The final results of analysis of her tissues and fluids found in her cranium may take some time, but it is important to note that ALL of the expert observations of her bloody and bruised carcass, and her head, concluded that there is strong evidence of near instantaneous lethal destruction of tissues, mostly on one side, consistent with blast trauma, as already reported.
Her death was undoubtedly caused by humans, and we have to look for the source of the blast. I have asked the Law Enforcement division of the National Marine Fisheries Service (NMFS) to investigate so that there will be a clear set of rules concerning withholding, filtering, or losing evidence in this case.
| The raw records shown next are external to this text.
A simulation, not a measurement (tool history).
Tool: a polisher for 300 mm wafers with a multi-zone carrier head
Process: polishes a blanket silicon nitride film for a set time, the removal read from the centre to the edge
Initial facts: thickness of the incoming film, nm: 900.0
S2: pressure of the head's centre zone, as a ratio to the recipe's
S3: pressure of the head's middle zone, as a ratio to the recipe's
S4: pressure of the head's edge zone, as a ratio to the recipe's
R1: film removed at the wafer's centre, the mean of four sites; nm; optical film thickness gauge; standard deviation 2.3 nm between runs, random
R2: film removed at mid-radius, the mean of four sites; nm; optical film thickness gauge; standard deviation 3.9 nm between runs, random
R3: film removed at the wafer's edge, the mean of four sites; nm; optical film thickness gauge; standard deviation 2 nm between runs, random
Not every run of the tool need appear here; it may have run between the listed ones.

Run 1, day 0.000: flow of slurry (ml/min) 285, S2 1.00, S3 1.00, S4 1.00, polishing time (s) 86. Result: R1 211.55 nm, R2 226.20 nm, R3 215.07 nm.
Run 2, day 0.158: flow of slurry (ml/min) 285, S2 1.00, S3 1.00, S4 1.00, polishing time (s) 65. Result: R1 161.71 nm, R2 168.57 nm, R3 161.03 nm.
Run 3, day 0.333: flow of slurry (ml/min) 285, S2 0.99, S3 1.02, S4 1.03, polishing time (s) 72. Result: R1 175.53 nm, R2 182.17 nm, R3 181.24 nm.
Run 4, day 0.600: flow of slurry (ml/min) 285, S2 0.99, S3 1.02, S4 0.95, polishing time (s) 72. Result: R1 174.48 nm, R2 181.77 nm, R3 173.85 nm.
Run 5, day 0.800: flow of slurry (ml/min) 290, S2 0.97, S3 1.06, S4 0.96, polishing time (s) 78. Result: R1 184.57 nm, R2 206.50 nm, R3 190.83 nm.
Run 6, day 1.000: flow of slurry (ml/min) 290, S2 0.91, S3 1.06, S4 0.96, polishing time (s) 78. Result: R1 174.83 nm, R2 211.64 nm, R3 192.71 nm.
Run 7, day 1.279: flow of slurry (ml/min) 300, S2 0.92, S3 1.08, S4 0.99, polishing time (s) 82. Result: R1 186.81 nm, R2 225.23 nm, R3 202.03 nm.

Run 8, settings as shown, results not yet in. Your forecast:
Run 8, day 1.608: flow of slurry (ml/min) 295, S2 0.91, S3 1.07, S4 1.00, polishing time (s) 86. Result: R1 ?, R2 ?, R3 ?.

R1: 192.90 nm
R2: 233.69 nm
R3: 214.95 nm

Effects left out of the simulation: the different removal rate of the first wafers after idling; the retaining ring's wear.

…This is really a tragic bureaucratic jungle situation for the whales and other marine life in the Olympic Coast National Marine “Sanctuary”, and I fear it is even more tragic for our wonderful notion of honest and transparent governance. Yeah, this is a complicated issue; but, at this rate the easiest and most forthright way out is to rename the sanctuary: Olympic Coast National Marine Bombing Range (OCNMBR), and say “bye bye” to the whales.
Citizens have until April 27, 2012 to provide public comment on the expansion of, and the activities within, the NWTRC; and, I suppose it would be OK to suggest changing the name if that is our collective wish.
It is absurd to call it a sanctuary.